Data Collection Procedure
Since the focus of the study, with a quasi-experimental design, was on learners’ use of subordination clauses, it was logical to select participants from a level of proficiency high enough for learners to be ready to master the structure and low enough not to have already mastered it. As a result, the intermediate level of proficiency was selected. After the administration of the Oxford Quick Placement Test, the intermediate participants in the two groups were identified, leaving the researchers with 55 participants in total, excluding 23 participants’ data from the final analysis, though it was not possible to exclude them from the whole study due to the nature of the program.
During the first three sessions of the study, both groups were taught the preliminaries of writing as well as a review of the grammatical points on subordination in English. The TOEFL iBT independent writing task was the reference for both teaching and assessing the quality of learners’ writings. The fourth session was devoted to gathering samples of the learners’ writing as the pretest. A prompt was assigned to the participants to write about. They were given 60 minutes to plan and write at least 250 words on the given topic. TOEFL iBT task 2 writing rubric was used to score learners’ writing samples. Two raters with at least 15 years of experience in teaching and assessing L2 writing rated the coded samples, which were already typed by the researchers in order to exclude any handwriting effect (Klein & Taub, 2005). The inter-rater reliability using Pearson-Product Moment Correlation Coefficient between the two raters was found to be 0.87, which is sufficiently high (Lange, 2011). Regarding the mismatches between the raters’ scores, in cases where the discrepancy was not more than one score, a mean score was calculated, and in cases where the mismatch was more than one score, a third rater was employed and the mean between the two closest scores was used for data analysis. The scores were used to check the comparability of the two groups. No significant difference was observed between the two groups in their writing ability prior to the instruction, t (53) = 0.81, p = 0.42.
In each session, learners’ samples were collected and students were asked to write about a new topic at home for the following session. The collected samples were graded, and corrective feedback was provided by the researchers. Only the grammatical mistakes made by the learners were commented on. If a sample had stylistic problems such as problems with topic development, cohesion, and coherence, it was only mentioned in the margin that the writer needed to improve it stylistically in terms of its topic development, cohesion, or coherence, for example. However, some of the samples which contained some kind of stylistic problems shared with most of the students were chosen and discussed with the whole class during the class hour in the following session.
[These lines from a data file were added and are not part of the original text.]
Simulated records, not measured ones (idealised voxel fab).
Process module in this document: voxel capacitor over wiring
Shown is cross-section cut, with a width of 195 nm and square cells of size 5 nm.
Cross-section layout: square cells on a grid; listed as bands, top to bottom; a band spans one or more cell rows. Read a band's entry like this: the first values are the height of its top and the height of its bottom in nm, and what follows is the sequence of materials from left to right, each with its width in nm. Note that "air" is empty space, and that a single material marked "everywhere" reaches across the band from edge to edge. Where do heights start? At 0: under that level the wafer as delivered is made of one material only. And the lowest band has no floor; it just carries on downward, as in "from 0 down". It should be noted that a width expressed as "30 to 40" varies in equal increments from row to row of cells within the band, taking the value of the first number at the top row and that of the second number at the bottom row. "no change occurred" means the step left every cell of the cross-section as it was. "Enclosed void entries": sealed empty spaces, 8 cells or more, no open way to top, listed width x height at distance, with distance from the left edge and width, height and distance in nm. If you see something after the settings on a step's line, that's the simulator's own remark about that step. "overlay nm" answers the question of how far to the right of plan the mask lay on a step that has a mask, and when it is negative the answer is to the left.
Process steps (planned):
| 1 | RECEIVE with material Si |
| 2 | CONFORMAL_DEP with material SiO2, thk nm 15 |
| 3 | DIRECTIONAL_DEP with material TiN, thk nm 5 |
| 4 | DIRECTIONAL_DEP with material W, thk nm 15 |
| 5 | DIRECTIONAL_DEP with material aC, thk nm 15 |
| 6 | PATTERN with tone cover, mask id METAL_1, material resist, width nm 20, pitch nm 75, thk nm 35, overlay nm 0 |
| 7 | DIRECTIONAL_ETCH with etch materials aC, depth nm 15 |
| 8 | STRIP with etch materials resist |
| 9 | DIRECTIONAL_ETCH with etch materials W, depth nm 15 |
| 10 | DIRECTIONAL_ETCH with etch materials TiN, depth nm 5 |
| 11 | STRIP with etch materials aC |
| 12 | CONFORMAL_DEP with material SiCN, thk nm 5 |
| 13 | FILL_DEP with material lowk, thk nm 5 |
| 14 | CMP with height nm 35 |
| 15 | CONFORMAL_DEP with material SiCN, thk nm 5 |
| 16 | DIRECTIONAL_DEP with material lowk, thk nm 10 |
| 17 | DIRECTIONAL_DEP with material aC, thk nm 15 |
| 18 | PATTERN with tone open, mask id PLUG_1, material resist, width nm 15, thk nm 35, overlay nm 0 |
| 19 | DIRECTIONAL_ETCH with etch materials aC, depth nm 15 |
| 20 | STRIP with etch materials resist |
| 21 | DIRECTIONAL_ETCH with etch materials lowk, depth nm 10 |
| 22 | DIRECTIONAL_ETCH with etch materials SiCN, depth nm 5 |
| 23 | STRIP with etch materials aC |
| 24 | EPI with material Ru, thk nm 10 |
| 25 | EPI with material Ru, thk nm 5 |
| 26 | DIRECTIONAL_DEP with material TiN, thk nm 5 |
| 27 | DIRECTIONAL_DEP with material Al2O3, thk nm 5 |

For all kinds of mistakes but for their mistakes on subordination, direct corrective feedback was provided by the researchers. In other words, the mistakes were indicated in the form of underlining, and the correct forms were written above the wrong ones or in the margin. However, for their mistakes on subordination, indirect feedback was provided, that is, the errors were only indicated by being underlined. Correcting those forms was left to the learners themselves. The samples were then returned to the learners. This process continued for the whole course.
Up to this point, the procedure was the same for both groups. However, while the grades awarded to the essays written by the control group did not change as a result of the revisions made, the scores given to the essays written by the DSS group were temporary and draft specific, i.e., the treatment group could improve their grades through submitting the revised version of their first draft based on the feedback the teacher had provided them with. The learners had two opportunities to improve their writing samples and improve their scores accordingly. Both groups were strongly advised to edit their works and hand the revised version to the instructor. The participants, in order to improve their essays, had to rewrite their first draft and correct their errors in subordination or improve them stylistically. In the last session, learners had 60 minutes to write about a new prompt as their posttest.
Participants’ writing samples in the pretest and posttest were analyzed for the type, number, and accuracy of dependent clauses used. Two experts checked the coded texts for the number and accurate use of subordination clauses. The inter-rater reliability was found to be 0.89. The intra-rater reliability of the two were 0.87 and 0.93 and since the intra-rater reliability was more important in such studies (Chandler, 2003), the data of the rater with higher intra-rater reliability were used in data analysis.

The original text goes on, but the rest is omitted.